And I’m now trying to use 2 host threads in CPU, in each thread:
Thread1:
CreateOpenGLContext
cudaGLSetGLDevice(0);
CreatePBO(0) & cudaRegisterBufferObject();
AllocCudaMemory();
LaunchCudaKernel();
RenderToScreenUsingPBO();
Thread2:
CreateOpenGLContext
cudaGLSetGLDevice(1);
CreatePBO(1) & cudaRegisterBufferObject();
AllocCudaMemory();
LaunchCudaKernel();
RenderToScreenUsingPBO();
but it always fails at “cudaRegisterBufferObject” with “unknown error”,
Does anyone know what’s wrong with that?
I’m not pro by any means, but why are you doing the initialization in two different threads? If I were you I would do all initializing, then create separate threads to do the rendering. It’s possible it’s trying to create two buffers and register them simultaneously and that isn’t handled or something.
OpenGL doesn’t support multi-thread, so I have to do OpenGL-initialize and set GLcontext in each thread;
It seems if I initialize in the main thread, the cuda arrays can’t be seen by sub-threads, which I’m not very sure about.
and I’m using cudaGLSetGLDevice() in each thread to tell them to allocate memory in different cards, and the pbo-registering in 2 threads are supposed to be independent. I don’t know if I understood this the wrong way.
I implemented what you describe for a dual-GPU stereo raytracer, but with a twist.
The problem is, unless you have a Quadro card, only the “primary” device may create an OpenGL context.
Also, the Cuda context and the OpenGL context are bound to the thread which they were created with, they are not accessible from another thread.
=>If you want to share data between Cuda and OpenGL, both contexts must be created by the same thread(Maybe wglShareLists() can relax this restriction, i did not try).
So my thread1 does basically what you describe(Hint: it is faster to update the texture directly with the cuda3.0 mapping instead of updating the PBO).
In my thread2, the kernel writes the resulting pixels to host memory(memory mapped).
After the kernel is done on thread2, thread1 uploads the data from host memory as usual with glTexSubImage2D() and draws a fullscreen quad.
If you can choose your API freely you should consider using Direct3D, because there you can create a Direct3D context on the secondary device as well(and use the interop, i suppose).
If someone from Nvidia is reading this: Please give us access to secondary consumer devices via OpenGL as well!
This API has its share of problems already, no need to restrict it more than necessary.

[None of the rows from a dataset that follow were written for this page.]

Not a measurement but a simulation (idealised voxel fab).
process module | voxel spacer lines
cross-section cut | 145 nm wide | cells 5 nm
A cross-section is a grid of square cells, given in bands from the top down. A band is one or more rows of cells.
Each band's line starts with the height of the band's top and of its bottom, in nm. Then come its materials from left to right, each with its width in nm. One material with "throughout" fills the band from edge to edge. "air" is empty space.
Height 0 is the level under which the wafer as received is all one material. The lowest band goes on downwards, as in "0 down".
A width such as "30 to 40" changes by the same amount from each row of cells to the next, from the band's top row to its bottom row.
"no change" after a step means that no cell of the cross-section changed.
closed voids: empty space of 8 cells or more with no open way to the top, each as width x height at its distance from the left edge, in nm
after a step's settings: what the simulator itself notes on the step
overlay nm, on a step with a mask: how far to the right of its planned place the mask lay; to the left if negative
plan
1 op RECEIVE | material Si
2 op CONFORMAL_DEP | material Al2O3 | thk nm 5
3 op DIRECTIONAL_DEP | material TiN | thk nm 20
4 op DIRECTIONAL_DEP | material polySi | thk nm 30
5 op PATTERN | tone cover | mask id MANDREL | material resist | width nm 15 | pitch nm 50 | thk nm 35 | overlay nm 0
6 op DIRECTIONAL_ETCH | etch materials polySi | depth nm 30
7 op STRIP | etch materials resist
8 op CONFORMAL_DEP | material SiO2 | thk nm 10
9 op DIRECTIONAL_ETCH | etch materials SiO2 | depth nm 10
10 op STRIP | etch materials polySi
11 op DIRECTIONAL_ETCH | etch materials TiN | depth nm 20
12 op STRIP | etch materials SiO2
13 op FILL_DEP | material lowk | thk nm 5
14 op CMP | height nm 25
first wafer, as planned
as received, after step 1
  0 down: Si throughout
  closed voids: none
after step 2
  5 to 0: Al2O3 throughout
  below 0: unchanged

Not at all, the kernel runtime does not increase by a significant amount(The high latency of the few host memory accesses is hidden well by the many ALU instructions needed for raytracing).
However, the upload in thread1 from host memory to texture memory(via PBO+glTexSubImage2D) does cost ~2 milliseconds extra(with 800x600x32bitsPerPixel).
This extra time could be avoided with the interop on the second GPU.